MUSKEGO — They're only 9 years old. In a dozen more years, look out world.
Lakeview Elementary School fourth-graders, along with enthusiastic third-graders, thought about how they could make a difference right now. The result was the Make a Change Science Fair held last week.
The kids are so enthusiastic about researching the problem they chose, their teachers never saw anything like it.
Fourth-graders do science projects every year, however throwing down the gauntlet to the youngsters to think about world problems and what they — 9-year-olds — could do about them sparked a rush to research that left their teachers marveling.
"They would go above and beyond, extending their research after discovering something new," said fourth-grade teacher Heather Goldberg.

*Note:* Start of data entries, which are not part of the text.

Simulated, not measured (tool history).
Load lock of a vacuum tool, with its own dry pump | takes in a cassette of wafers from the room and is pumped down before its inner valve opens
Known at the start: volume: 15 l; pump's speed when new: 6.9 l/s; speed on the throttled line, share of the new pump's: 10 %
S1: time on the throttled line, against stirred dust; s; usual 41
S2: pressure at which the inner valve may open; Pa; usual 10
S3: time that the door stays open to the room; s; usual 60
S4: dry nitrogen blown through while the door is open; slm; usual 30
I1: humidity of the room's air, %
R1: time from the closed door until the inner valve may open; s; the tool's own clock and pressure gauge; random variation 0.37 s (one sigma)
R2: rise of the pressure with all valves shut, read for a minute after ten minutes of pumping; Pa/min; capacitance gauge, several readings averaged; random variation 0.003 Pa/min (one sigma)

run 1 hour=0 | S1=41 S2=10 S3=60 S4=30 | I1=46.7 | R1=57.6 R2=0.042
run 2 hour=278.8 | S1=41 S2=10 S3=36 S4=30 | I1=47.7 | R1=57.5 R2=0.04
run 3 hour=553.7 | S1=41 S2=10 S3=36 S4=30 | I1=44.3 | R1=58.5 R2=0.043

The science fair "raises the ceiling on learning," said Goldberg, one of three fourth-grade teachers and fair organizers.
"It's neat to get them to think they'll actually have an impact on the world," principal Alyson Eisch said.
Teachers tied the Make a Change challenge to the children's science and persuasive writing units. The kids looked around their world for problems to solve and didn't have to look any farther than their school cafeteria. Plastic sporks and milk cartons were going into the trash, along with uneaten food scraped off of plates.
Now with a problem to solve, they were off and running, first to see just how much Lakeview contributes to the landfill problem, and second to try to do something about it.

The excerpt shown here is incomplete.